Happily Divorced


by Ambujam Anantharaman

Thirty-three-year-old Priya [name changed] was miserable. Her divorce case against her adulterous husband had been dragging on for over three years, making her constantly relive the painful moments that had driven her to this state. He had several extra-marital affairs and on one occasion even asked her to look after an ill girlfriend. Even though she had walked out on her husband and moved into her parent's home with her young sons, her husband was unwilling to grant her a divorce. In fact, he even proclaimed his love for her in the family court. Things did not seem to head anywhere for her.

But then came a move that for Priya, and many like her, ushered in great relief. Following the facility of conciliations with the intervention of Tamil Nadu Mediation and Conciliation Centre (TNMCC), and what could not happen in three years was accomplished in four months. A divorce on mutual consent was agreed upon and a decree was granted by court.

Says Advocate A.J. Jawad, "The husband agreed to the divorce and also to provide Rs 15,000 per month for the maintenance of his children, who would stay with the mother. She [Priya] would not get alimony as she was employed. Being well-to- do, he would also deposit lump sums in the names of his seven- and nine-year-old sons."

While matrimonial disputes are painful for both parties, they are agonizing for children. Says Sriram Panchu, a senior advocate, "Courtrooms are intimidating, there is no confidentiality. There is an uncertainty and hostile cross-examinations. Sometimes, judges are also insensitive. But, in mediation, the parties have a chance to communicate and express their problem. Litigation between the parents means misery for the child." While courts call on children to express their views, in mediation, this is not done. Mediators get parents to agree on matters like custody, visitation rights, and so on.

Explaining the concept of mediation, Madras High Court Chief Justice A.P. Shah, Sriram Panchu  says, "The legal process increases conflict between parties who come to have their differences resolved. Conflict is treated with increased doses of conflict to hammer out a solution. In mediation, the accent is on moving parties away from conflicting positions and getting them to focus on what leads to a mutually acceptable solution. While one focuses on a "win over you" syndrome, the other is a "joint effort for mutual gain".

Other advantages are that mediation saves time and money, while the solutions can be creative and flexible. If parties want a court decree, the mediation agreement is filed in court and enforced. As both parties have reached a consensus, future disagreements do not arise. Mediation can also be used for disputes already in court. Confidentiality is assured and cannot be broken by the parties or the mediators.

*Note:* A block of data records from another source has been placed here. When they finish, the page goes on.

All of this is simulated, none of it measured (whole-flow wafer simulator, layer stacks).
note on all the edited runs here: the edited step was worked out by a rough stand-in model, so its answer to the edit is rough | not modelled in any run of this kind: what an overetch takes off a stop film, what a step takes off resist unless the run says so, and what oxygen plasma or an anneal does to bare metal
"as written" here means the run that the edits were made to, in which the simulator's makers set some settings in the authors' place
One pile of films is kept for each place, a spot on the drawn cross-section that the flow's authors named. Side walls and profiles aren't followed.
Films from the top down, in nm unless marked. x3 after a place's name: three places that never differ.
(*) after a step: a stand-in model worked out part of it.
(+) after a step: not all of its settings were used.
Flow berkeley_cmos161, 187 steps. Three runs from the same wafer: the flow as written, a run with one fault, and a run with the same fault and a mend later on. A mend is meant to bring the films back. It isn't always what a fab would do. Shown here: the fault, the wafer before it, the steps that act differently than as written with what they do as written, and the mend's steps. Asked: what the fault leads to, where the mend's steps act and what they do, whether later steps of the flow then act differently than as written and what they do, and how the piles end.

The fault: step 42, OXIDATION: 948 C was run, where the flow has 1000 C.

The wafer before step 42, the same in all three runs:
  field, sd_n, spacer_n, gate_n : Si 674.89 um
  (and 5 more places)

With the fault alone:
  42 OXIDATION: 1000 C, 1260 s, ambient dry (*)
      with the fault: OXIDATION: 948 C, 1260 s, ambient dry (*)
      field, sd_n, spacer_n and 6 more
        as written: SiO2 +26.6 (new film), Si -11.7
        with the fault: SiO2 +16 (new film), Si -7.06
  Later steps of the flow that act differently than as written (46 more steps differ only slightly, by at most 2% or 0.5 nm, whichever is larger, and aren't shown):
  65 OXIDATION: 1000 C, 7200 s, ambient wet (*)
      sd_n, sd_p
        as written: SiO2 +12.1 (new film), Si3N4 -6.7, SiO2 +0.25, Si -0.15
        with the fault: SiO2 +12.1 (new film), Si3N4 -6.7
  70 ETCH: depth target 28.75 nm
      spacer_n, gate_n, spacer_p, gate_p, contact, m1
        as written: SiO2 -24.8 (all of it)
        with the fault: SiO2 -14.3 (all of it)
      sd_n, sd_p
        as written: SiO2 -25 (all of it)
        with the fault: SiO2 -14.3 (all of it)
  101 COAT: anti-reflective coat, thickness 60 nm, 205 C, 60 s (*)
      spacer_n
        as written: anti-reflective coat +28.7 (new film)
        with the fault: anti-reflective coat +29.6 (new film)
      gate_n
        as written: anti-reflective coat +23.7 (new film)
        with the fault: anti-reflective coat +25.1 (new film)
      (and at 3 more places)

Elaborating on the benefits for women, Geeta Ramaseshan, Coordinator, High Court Mediation Centre (HCMC), says mediators immediately identify cases where there is an unequal balance of power. Sometimes women are unable even to speak and so are taken for private sessions with mediators so that they can talk freely about their problems. However, these sessions - termed 'caucuses' - can be conducted for men, too. Sometimes, even parents can be a part of the process.

When asked about the approaches to mediation, Ramaseshan said, "There are two kinds of issues: questions of law; and actual relationships. Mediation is concerned with the latter. When a man and a woman are heading for divorce, communication between them would, most often, have broken down. So, the first step is to get them to start communicating. The next is to get them to move from 'talking at each other' to 'talking to each other'. If both parties have agreed on divorce, issues of alimony, child custody and division of property have to be settled. What is needed is for them to sit across the table and talk it out. Courts have no time for this." Where children are concerned, different options are generated by the parties and a satisfactory solution can be arrived at. In alimony, there are set norms and mediators spell them out. They ensure that expectations are realistic and also that the weaker party is not bullied into accepting less than what is due. If one party wants divorce and the other does not, mediators try for reconciliation.

However, in instances where there has been a history of abuse or violence, there is no point in making such an attempt. Ramaseshan clarifies that cases that involve technical or scientific disputes, like paternity, are never referred for mediation by judges.

The procedure for mediation goes like this. Parties retain the right to refuse mediation and can choose to go back to the courts at any point during the process. They can pick mediators of their choice, from a panel of trained lawyers in the High Court. From the courts' side, an administrative officer selects two mediators - one male and one female - for each case. They are selected based on factors such as the caseload of the lawyers and their skill sets. For instance, if the parties are north Indians, Hindi-speaking lawyers are picked. Mediation is done pro bono or free.